Environment and Health. Reprocessing, which is required by all transmutation schemes, is one the most damaging components of the fuel cycle. It results in large volumes of waste and radioactive emissions to air and water. Its health impacts on workers, off-site residents, and even far away populations are well documented. Because fuel fabrication does not involve the production of liquid waste, its effects are mainly restricted to workers and are on the same order as for workers in the reprocessing sector. The increased radiological risk of handling fuel that has been repeatedly irradiated is cause for serious concern. Finally, the increased transportation of high level waste required under a number of transmutation schemes would increase the probability of a transportation accident with its attendant effects.
Reactor Safety. Transmutation would require the development and implementation of new reactor technologies and/or the expanded use of existing reactors. Some of these new reactors have been described as "inherently safe." However, increases in certain safety features, in comparison with existing reactors, is countered by decreases in other safety features and the creation of new safety problems unique to the new reactor designs. For example, some feedback effects that help prevent a runaway reaction in existing reactors do not exist in some transmutation reactors.
Cost. The cost of transmutation, particularly for the advanced schemes that would be required in order to have significant reduction of actinides, is prohibitively expensive. Furthermore, while electricity would be produced to offset these costs, it is highly unlikely that these revenues will be sufficient. Transmutation would likely require tens of billions of dollars to develop, and additional large subsidies even during operations, when electric power sales are expected to generate some revenue.

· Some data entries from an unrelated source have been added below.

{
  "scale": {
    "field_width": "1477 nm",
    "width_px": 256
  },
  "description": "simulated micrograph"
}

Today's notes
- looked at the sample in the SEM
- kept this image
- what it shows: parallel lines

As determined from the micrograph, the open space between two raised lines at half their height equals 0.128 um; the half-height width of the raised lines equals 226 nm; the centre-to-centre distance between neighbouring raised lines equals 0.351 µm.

Continuation of Nuclear Power. Transmutation is not only considered in the context of managing the waste from the current generation of nuclear reactors (i.e. as part of a phase-out of nuclear power). Most transmutation schemes, particularly in Europe and Japan, assume an indefinite continuation of nuclear power, with transmutation as one part of a new nuclear fuel cycle. By supposedly solving some of the current problems with nuclear power, transmutation is seen by some as essential to ensuring the continued growth of nuclear power.